World Vision invests over $30 million in water & sanitation amid Cholera outbreak

A child captured drinking water

World Vision Malawi has handed over Water, sanitation and hygiene (WASH) facilities in Ntcheu amid a prevailing Cholera outbreak aggravated by poor sanitation conditions emanating from people drawing water from unsafe sources.

With 14 toilet facilities at Galeta primary school to be used by learners and teachers, about 700 people in surrounding villages will also benefit from the water and sanitation project.

Currently, six are already operational in the district together with a water tank and a high yielding solar powered borehole with a 2 liters per second capacity.

In its 2021-2022 budget, World Vision supported over 260,000 people with sanitation services, an additional 93,000 accessing clean water through 113 new boreholes and 373 taps installed.

It has also handed over 250 toilets to schools and health centres which have improved the health and wellbeing of Malawians.

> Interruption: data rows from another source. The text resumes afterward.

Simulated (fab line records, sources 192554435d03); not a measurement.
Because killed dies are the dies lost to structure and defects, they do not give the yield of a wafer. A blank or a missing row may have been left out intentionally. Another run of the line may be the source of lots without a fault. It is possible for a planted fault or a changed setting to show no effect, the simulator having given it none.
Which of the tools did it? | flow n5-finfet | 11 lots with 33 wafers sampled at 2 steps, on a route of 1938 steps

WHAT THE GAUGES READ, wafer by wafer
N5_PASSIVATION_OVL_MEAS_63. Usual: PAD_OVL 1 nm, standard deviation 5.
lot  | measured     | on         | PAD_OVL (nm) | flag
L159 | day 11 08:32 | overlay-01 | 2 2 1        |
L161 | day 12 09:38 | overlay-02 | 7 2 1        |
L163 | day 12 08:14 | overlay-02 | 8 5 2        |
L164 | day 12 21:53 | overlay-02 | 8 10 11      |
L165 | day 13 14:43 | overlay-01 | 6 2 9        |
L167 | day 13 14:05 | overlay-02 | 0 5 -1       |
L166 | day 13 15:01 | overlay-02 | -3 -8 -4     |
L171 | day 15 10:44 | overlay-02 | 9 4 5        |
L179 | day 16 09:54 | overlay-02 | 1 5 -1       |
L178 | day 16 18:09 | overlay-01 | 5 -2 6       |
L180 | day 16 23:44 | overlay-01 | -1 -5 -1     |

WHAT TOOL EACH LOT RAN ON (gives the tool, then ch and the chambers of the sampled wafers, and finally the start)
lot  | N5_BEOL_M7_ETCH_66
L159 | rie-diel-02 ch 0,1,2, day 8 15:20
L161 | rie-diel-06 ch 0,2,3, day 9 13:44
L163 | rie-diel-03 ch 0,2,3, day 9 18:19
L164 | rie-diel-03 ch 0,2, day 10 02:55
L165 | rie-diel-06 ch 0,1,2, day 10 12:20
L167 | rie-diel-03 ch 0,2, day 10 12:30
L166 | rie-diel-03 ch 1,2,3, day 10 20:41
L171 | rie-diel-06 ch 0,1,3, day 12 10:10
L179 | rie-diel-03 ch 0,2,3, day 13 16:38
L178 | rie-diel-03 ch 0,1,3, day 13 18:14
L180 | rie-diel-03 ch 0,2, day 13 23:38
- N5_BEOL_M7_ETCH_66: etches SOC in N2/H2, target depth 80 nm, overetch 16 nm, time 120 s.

The newly constructed modern toilets

In the same year, the child centred organisation invested over US$30 million throug the drilling and mechanization of boreholes, installation of water taps and training communities to grow these resources for the future.

Isiah Odiambo Sei, Technical Programme Manager for WASH at World Vision disclosed that through the arrangement, 14 districts in 22 Area programmes are being covered with the main objective of achieving basic sanitation services for all by 2030.

He also cited the rehabilitation of non-functioning water systems and the promotion of sanitation facilities in schools and health facilities as some of the components under the project.

Additionally, the organization interacted with communities in enhancing sanitation coverage whilst equipping them with skills to construct their own latrines.

“We’ve seen an improvement in sanitation coverage in areas that we work but we’d wish to appeal for the other partners so that we join hands to be able to achieve universal WASH coverage in Malawi.

Sei: We’ve seen an improvement in sanitation coverage in areas that we work

“Am happy to say that currently we are reviewing a sanitation policy which all the partners are participating but it is not yet finalized. Water Act is also being reviewed which will open up the platform for public private partnerships. We need more players in order to reduce the cases of inadequate access to WASH services in Malawi. So together we stand and we promote or we encourage partnerships”.    

Speaking at the launch, Water and Sanitation Minister Abida Mia described the intervention as timely noting that without access to clean water, families and communities are locked in poverty for generations, with children dropping out of school as parents struggle to make a living.

 “If you look at this area it is very remote and if you see the roads as well once it rains it means this road is impassable, so we appreciate them. We now have clean water and sanitation services for the communities; that is a huge plus so that definitely I’m sure we’ll not get cholera in this area.

Mia cuts ribbon launching the project. Pics courtesy of World Vision Malawi

“But cholera is also brought about by movement of people if you take for example Tukombo, there is a mine there that started and everybody is migrating to that area so that they can mine there; but they’re not moving with sanitation services or water.

A beneficiary Margret M’mangeni secretary to Group village head Kalumbu in Traditional Authority Njolomole hailed the coming in of the water supply venture which will help in the attainment of hygiene practices in their homes.

“For sustainability of the project, we have mobilized ourselves to care and maintain for the infrastructure and making sure that it is secure and protected. We commend World vision for this initiative”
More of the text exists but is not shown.